Though you may find it hard to get up in the morning, proper exercise helps your body wake up and start the whole day normally. A group of reporters and I walked up the seven hundred stairs of SaptaparniKupta (Chil-yeop Cave). Shaped like seven leaves, it is known as the first place where disciples of Buddha gathered and discussed scriptures after Buddha's death. At the foot of the mountain, the town of Rajgir was clearly visible ? we could even see our hotel, the Rajgir Residency Hotel, in the distance. Those places were surrounded by a thick forest, so it looked as if the spaces had been breathing. The magnificent view energized me to climb up all of the stairs.
On our way down, a large number of Indian students approached us, and it seemed that they wanted to take pictures with us. I guessed that they were on a school trip and had brought their digital cameras. They seemed to be from wealthy Indian families and members of the upper caste. Their easy and relaxed attitude was definitely different from the starving children found on any road in India. Without begging for money, they laughed loudly while taking pictures together. Under the caste system, they will have more opportunities to lead the future of India than children with more humble backgrounds. Nevertheless, the students’ big smiles and excitement showed how innocent they are in light of the serious problems that many people face in this world.

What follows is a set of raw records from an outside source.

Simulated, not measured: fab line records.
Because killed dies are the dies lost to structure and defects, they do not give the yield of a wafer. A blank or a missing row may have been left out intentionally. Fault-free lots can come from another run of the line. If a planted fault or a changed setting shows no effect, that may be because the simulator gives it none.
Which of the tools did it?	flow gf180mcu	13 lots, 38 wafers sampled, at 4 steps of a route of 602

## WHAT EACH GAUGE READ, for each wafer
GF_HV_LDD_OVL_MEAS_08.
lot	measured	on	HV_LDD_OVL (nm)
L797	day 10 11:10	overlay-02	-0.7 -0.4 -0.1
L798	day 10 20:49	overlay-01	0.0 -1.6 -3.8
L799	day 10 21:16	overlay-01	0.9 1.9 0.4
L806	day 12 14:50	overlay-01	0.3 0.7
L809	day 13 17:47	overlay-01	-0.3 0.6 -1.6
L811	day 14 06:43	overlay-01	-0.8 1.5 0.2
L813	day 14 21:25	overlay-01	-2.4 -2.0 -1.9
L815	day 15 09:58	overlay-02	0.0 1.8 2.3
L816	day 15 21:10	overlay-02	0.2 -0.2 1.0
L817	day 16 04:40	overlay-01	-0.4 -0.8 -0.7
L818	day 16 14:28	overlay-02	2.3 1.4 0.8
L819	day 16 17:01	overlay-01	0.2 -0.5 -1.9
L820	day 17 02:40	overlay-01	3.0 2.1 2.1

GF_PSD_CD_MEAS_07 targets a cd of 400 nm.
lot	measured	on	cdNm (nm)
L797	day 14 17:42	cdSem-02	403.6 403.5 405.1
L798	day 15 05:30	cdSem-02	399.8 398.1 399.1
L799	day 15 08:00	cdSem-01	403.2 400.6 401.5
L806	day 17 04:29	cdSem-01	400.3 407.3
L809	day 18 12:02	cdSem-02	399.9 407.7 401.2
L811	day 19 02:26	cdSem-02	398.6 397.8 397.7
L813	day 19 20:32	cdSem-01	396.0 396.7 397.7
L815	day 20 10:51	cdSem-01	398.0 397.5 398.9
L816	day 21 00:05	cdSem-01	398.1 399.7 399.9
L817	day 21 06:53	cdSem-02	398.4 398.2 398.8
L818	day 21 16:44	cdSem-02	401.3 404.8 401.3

Considering this, how many of the boys are aware that there are many foreign-built structures in India? After descending from Chil-yeop cave, we visited the prison where Bimbisara, the king of the Magadha Dynasty who helped Buddha, was imprisoned by his son. Immediately after completing the tour, I saw a tower that was built by Japanese Buddhists. It was located directly on the top of Griddhakuta (Yeong-chwi Mountain) where Buddha delivered sermons to his disciples. Clearly, it meant that the tower was supposed to be more important than the historical site of Buddha. The tower seemed like it was meant to serve as a conqueror's memorial, which only celebrates colonization but ignores the significant heritage of the area’s natives.
Nevertheless, it is not always intrusion when foreigners build something in India. Construction from other countries often helps Indian people live cleaner and more convenient lives. The roads surrounding the Rajgir Residency Hotel were constructed by the Japanese owner of the hotel. Lighted streets protect drivers and pedestrians at night. It is hard to find systematic infrastructure like roads in India.
The acceptance of Buddhism and the increasing value of India as a tourist destination may have led the Japanese to develop the areas near Buddhist shrines. For a long time, Buddhism has spread all over the world, so people from many different countries have visited India to appreciate and learn more about Buddhism. The Korean monk Hye-cho, who wrote "Record of Travels in Five Indian Regions” (Wang-oh-cheon-chu-kuk-geon), also went to China and India to further his understanding of Buddhism in the eighth century. Until now, at Buddhist shrines, there are many monks from countries all across Asia such as Sri Lanka, Thailand, Taiwan, Tibet, China, Japan, and Korea. In fact, foreign monks far outnumber Indian monks because only a small number of Indians are Buddhist. We met only foreign monks at Mahabodhi Temple in Bodhgaya.
Michael, a Buddhist monk from the United States, stood out among the many monks in the temple. He said he was fascinated with Buddhism when he had visited a Buddhist temple in Paris. Because of the peace and calmness created by meditation, he has lived in India for 20 years. When asked what he thought was the most attractive aspect of Buddhism, he replied, "In comparison with other religions, the teaching of Buddhism is realistic and practical. I think it produces innumerable believers."
Of course, there are a multitude of reasons why people decide to follow Buddhism. What is important is that Buddhism is attracting foreigners to India, and it even led to the construction of useful infrastructure near tourist sights in India by other countries. In order to reap further rewards, future generations of Indians should encourage Buddhism to flourish. By doing so, they can enjoy the benefits of economic and cultural balance.